By Nidhi Verma
NEW DELHI (Reuters) - Indian Oil Corp became India's first state-refiner to buy Canadian oil, further evidence that trade routes have been redrawn by the U.S. shale oil boom.
IOC joined private Indian refiners Reliance Industries and Essar Oil in buying Canadian oil. Rising U.S. shale oil output is re-routing the flow of Algerian, Canadian and West African crudes, which used to flow regularly to the United States.
India's biggest refiner bought one million barrels of the Canadian White Rose light, sweet crude through a tender from trader Glencore, trade sources said.
"The U.S. is not buying, so they have to find alternatives," said a Singapore-based trader. "The U.S. is full of light, sweet crude, so they have to find a home for their crude elsewhere."
IOC also bought a very large crude carrier of West African oil - containing a million barrels each of Nigerian Bonga and Bonny Light crude - from Vitol for January loading, they said.
Reliance, owner of the world's biggest refining complex and widely known for testing new varieties of oil, in October last year imported a parcel of Canadian heavy oil Cold Lake.
Essar imported the Cold Lake grade in January.
"U.S. refiners are now processing more tight oil so some volumes of regional crudes like that from Canada are displaced and finding markets like China and India," said one of the trade sources.
IOC has been diversifying its oil sourcing ahead of the start-up of its 300,000 barrels per day (bpd) Paradip refinery on the east coast next year.
Diversification of oil sources has become more urgent as Western sanctions over Tehran's nuclear programme squeeze imports from Iran, once India's second-biggest supplier. Supplies from Libya and Sudan have also been disrupted.

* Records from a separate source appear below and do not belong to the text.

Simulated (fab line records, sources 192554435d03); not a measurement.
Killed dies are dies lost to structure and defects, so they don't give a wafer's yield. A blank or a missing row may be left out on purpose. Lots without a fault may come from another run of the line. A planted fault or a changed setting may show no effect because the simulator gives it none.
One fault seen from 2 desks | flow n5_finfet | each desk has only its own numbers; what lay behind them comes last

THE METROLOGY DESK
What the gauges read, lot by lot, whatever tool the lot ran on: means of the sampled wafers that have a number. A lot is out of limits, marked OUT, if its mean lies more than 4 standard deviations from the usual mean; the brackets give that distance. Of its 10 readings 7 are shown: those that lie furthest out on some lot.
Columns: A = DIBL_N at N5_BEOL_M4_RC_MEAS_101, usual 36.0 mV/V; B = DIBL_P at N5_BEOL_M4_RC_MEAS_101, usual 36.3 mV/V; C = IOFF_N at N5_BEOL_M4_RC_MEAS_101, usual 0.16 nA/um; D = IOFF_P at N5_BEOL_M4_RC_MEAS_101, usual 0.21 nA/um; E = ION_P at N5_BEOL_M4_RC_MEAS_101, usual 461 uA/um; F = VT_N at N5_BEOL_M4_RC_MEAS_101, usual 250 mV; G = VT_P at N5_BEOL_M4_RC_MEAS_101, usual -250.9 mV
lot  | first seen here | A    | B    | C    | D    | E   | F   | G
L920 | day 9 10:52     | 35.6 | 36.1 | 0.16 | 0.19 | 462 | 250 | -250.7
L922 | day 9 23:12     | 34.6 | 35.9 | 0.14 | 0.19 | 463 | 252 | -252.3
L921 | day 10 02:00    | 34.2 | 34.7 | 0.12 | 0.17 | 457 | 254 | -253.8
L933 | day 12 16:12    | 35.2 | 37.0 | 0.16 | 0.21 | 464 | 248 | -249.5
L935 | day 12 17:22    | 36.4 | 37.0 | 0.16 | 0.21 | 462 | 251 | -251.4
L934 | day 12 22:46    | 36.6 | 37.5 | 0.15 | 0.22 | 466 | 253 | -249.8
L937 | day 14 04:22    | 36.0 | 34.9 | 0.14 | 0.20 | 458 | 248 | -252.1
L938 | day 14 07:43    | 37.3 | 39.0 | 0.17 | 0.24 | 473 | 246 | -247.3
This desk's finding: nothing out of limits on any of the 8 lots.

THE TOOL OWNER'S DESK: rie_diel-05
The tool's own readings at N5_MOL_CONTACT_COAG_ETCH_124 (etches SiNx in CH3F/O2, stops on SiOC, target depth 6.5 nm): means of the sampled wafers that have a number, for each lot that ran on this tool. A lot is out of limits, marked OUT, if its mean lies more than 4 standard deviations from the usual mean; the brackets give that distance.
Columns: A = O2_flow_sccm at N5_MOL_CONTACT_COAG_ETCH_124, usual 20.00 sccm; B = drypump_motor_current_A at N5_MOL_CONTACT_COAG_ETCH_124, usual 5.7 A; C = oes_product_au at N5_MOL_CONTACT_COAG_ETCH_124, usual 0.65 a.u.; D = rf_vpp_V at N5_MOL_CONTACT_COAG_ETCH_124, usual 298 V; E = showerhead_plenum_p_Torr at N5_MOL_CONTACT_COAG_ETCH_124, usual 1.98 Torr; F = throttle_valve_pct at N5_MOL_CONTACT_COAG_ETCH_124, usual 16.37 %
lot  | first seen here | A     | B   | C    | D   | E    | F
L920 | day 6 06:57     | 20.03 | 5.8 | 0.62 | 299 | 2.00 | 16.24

This year IOC added Dubai and Qatar to its term oil suppliers' list for the first time. It is also in talks with Colombia, Venezuela and Brazil for term deals.
In September, IOC received a trial cargo of Colombia's Castilla and Vasconia grades through private negotiations with Ecopetrol.
IOC, which along with subsidiary Chennai Petroleum controls about 31 percent of India's oil refining capacity of 4.3 million bpd, aims to buy a trial cargo of Brazil's Marlim grade in the fiscal year ending in March.